Fig. 2 - Orderbooks 1997-1999 in Mio. cgt and per region (Source: Lloyd's Register of Shipping)

>REFERENCE TO A GRAPHIC>

Between 1997 and 1999 the overall volume of orderbooks has increased by ca. 5% and it can be said that this increase has basically only benefited Korean competitors. Japan is confronted with shrinking orderbook volumes while the EU has been able to keep its share at a comparatively high level. Korea, however, has seen an increase in the volume of orderbooks by some 27% while EU yards saw an increase in their orderbooks along the general trend only in the period in question. A shrinking in the volume of orderbooks is an indicator for a worsening business situation in the mid-term future and if the additional information on new ordering is included, conclusions on the prospective commercial situation can be drawn.
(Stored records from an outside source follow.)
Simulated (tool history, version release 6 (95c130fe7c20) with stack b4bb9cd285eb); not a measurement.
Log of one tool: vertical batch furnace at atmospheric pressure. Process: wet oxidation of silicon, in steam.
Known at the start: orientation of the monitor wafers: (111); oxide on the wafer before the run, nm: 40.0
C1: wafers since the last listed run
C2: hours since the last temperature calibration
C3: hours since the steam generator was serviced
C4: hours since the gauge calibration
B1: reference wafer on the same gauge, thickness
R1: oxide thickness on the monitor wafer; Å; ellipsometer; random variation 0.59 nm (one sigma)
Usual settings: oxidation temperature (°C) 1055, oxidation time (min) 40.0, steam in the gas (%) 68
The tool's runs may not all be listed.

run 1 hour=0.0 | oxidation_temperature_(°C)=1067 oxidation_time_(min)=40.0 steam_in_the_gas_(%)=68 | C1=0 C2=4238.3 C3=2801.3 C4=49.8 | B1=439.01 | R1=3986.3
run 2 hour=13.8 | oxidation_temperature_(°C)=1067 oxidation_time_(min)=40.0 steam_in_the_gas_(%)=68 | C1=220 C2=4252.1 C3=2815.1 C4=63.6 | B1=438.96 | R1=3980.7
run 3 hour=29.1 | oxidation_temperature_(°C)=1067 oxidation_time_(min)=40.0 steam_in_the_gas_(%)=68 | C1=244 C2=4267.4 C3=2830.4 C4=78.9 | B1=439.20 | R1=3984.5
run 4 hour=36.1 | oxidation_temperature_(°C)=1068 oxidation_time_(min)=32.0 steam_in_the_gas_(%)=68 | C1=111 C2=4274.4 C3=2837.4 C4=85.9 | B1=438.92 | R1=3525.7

Fig. 3 - New orders 1997-1999 in Mio. cgt and per region (Source: Lloyd's Register of Shipping)

>REFERENCE TO A GRAPHIC>

As regards reported new orders which are the key indicator for the actual market situation the picture changes significantly: in particular Japan has lost market share to Korea with fewer orders even in the exceptional year 1998 when Korean yards had problems to compete for orders. The general trend clearly indicates that Korean shipbuilders have conquered market shares in new orders and this has been mainly at the expense of Japan (minus 44% in cgt in the period 1997-1999) while the EU saw a decrease in new orders similar to the general development (minus 18% in cgt in the same period). While EU yards may still have some "breathing space" due to their comparatively good orderbooks (although the situation is very different for different yards) and the lower value of the euro in relation to the US Dollar, Japanese yards are generally facing a situation where orderbooks are increasingly running empty and new orders are not received on a sufficient scale to maintain production at the previous level. This would indicate a longer-term shift in market shares from Japan to Korea and, to a lesser extent, from the EU to Korea.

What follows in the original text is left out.